Chandigarh: Days after quitting the Congress, where he spent over three decades, senior politician from Punjab Sunil Jakhar joined the Bharatiya Janata Party (BJP) on Thursday, May 19, in Delhi.

Throughout his long political career, spanning over three-and-a-half decades, the former Punjab Congress chief often claimed to have stood for communal harmony and righteousness.

In the past, he has taken on the BJP over a number of issues, including the party’s alleged destruction of the federal structure of the country.

Today, he thanked Prime Minister Narendra Modi and Union home minister Amit Shah as he took membership of party in the presence of its national president, J.P. Nadda

Speculation is rife that he may be nominated to the Rajya Sabha from Rajasthan or that he may be appointed as the party’s Punjab chief.

Punjab is a state which remains out of reach for the saffron party.

In this year’s Punjab assembly polls, the BJP managed to win just two seats with a little less than a 7% vote share. This was largely on account of the hostility the party and the Union government faced from the state’s farmers over the three notorious farm laws, which were eventually repealed.

Through Jakhar, the BJP is attempting to shore up its fragile position in Punjab and wants to use him to keep the Aam Aadmi Party in check which, after forming government in the state, has emerged as a new challenger to the saffron party.

Never did politics for personal gain: Jakhar 

Jakhar, in his address, claimed that he had never used politics for his own ‘personal gain’ and that he would not do so in the future.

He also said the Congress was like a family to him for 50 years and that breaking ties with party was not a personal problem, but rather, a matter of principle.

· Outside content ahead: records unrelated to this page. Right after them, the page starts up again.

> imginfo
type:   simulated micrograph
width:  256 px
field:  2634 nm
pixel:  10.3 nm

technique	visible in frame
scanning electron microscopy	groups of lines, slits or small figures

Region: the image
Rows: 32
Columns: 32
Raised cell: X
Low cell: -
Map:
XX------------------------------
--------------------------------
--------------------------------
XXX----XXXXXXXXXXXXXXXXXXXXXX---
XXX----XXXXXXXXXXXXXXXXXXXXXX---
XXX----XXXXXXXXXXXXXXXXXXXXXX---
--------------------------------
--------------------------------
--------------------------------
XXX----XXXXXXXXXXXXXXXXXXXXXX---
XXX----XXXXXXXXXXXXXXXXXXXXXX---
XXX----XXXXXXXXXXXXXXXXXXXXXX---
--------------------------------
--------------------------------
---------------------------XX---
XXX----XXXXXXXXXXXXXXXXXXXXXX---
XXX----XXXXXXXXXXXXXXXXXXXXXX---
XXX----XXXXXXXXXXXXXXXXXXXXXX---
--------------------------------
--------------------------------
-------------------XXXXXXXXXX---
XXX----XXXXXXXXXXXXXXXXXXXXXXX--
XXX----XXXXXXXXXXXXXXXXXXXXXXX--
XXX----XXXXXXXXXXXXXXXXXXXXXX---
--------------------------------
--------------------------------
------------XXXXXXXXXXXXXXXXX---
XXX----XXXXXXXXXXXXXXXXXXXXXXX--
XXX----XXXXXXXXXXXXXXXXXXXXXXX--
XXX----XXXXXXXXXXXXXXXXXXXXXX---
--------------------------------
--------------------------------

“I was not allowed to speak on issues of national interest while in the Congress. When ideologies are relegated to the sidelines, such steps become necessary.” he said after joining the BJP.

He added that Punjab – which he referred to as the land of saints and gurus – is the template for the country because people of all religions live in harmony there. “It even remained unshakeable during the height of terrorism,” he said. But what he said was “unacceptable” to him was the way in which “Congress tried to divide the people of Punjab on caste and religious lines” in the recent elections.

Also read: In Parting Speech, Sunil Jakhar Tears into Gandhis’ Coterie

He said that three generations of his family served Congress, “but I was deeply hurt with the party over the issue of nationalism, unity and brotherhood in Punjab.”

Jakhar said he joined BJP because under Prime Minister Modi, Punjab got the status that it deserved.

“Prime Minister Narendra Modi’s recent move on the 401st birth anniversary of Guru Tegh Bahadur ji from the Red Fort in Delhi was a landmark step that moved even his staunch critics and revealed that he regarded the state as special,” Jakhar said.

Nadda, on his part, said “Jakhar had managed to establish an identity away from his party.”

“In Punjab, there are issues related to drugs and terrorism and it is important that people who have national interest in mind join the BJP,” the BJP chief added.

Nadda said Jakhar joining would not only boost the party in Punjab, but would also strengthen the forces which have a firm belief in ‘nation-building’.

Mixed reactions within the Congress

While the Congress is yet to issue an official statement on Jakhar’s charges, many within the party are not happy.

Raj Kumar Veraka, former Punjab Congress MLA from Amritsar West, told The Wire that Jakhar leaving the Congress was a loss. The party should have contacted him after he decided to quit – which he announced through a Facebook live address last week.

On the other hand, former Punjab chief minister Captain Amarinder Singh welcomed Jakhar’s decision to join the BJP. He said he would be an asset to the party as well as to the Punjab Lok Congress, a political front Singh floated after resigning from the Congress last November and which had entered into a pre-poll alliance with the saffron party.

“When I was the chief minister in the Congress government, Sunil was the Pradesh Congress Committee (PCC) president. Now both of us are again on same side,” Singh said.

Punjab Congress chief Amarinder Singh Raja Warring stated in a tweet that he did not expect Jakhar’s move. He added that Jakhar might have formally joined the BJP only now, but he had started working for the party long before, playing blatantly Hindutva politics and damaging the Congress in every way.

Punjab Youth Congress president Brinder Singh Dhillion tweeted: “…Congress is in its toughest time and if leaders who were closest and enjoyed topmost positions leave at this point of time, it shows the true nature of these leaders. When the time to fight and stand for the party came, the weak ran for safer passages.”

Political legacy

Three-time MLA Jakhar comes from the Bagri-speaking Hindu Jat clan that has got considerable influence in and around Punjab’s Fazilka district from where his family hails.

He first became an MLA in 2002 from Abohar, an assembly segment in Fazilka that has a significant population of Jakhar’s caste and linguistic community in a dozen villages. In 2007 and 2012, he was re-elected from Abohar.

Thereafter, he became an MP after winning a by-election in Gurdaspur. He was the Congress’s chief in Punjab during its second stint in the government between 2017 and 2021, but was replaced by Navjot Singh Sidhu six months before 2022 Punjab elections.

Jakhar owes a lot of his influence to his late father, Balram Jakhar, who is the longest serving Lok Sabha speaker till date.

Balram had a successful stint in state politics up to the 1970s. He even became Leader of the Opposition, a post that his son held three decades later.

Balram, considered a loyalist of the Gandhis, had even served in Prime Minister P.V. Narasimha Rao’s cabinet, as agriculture minister.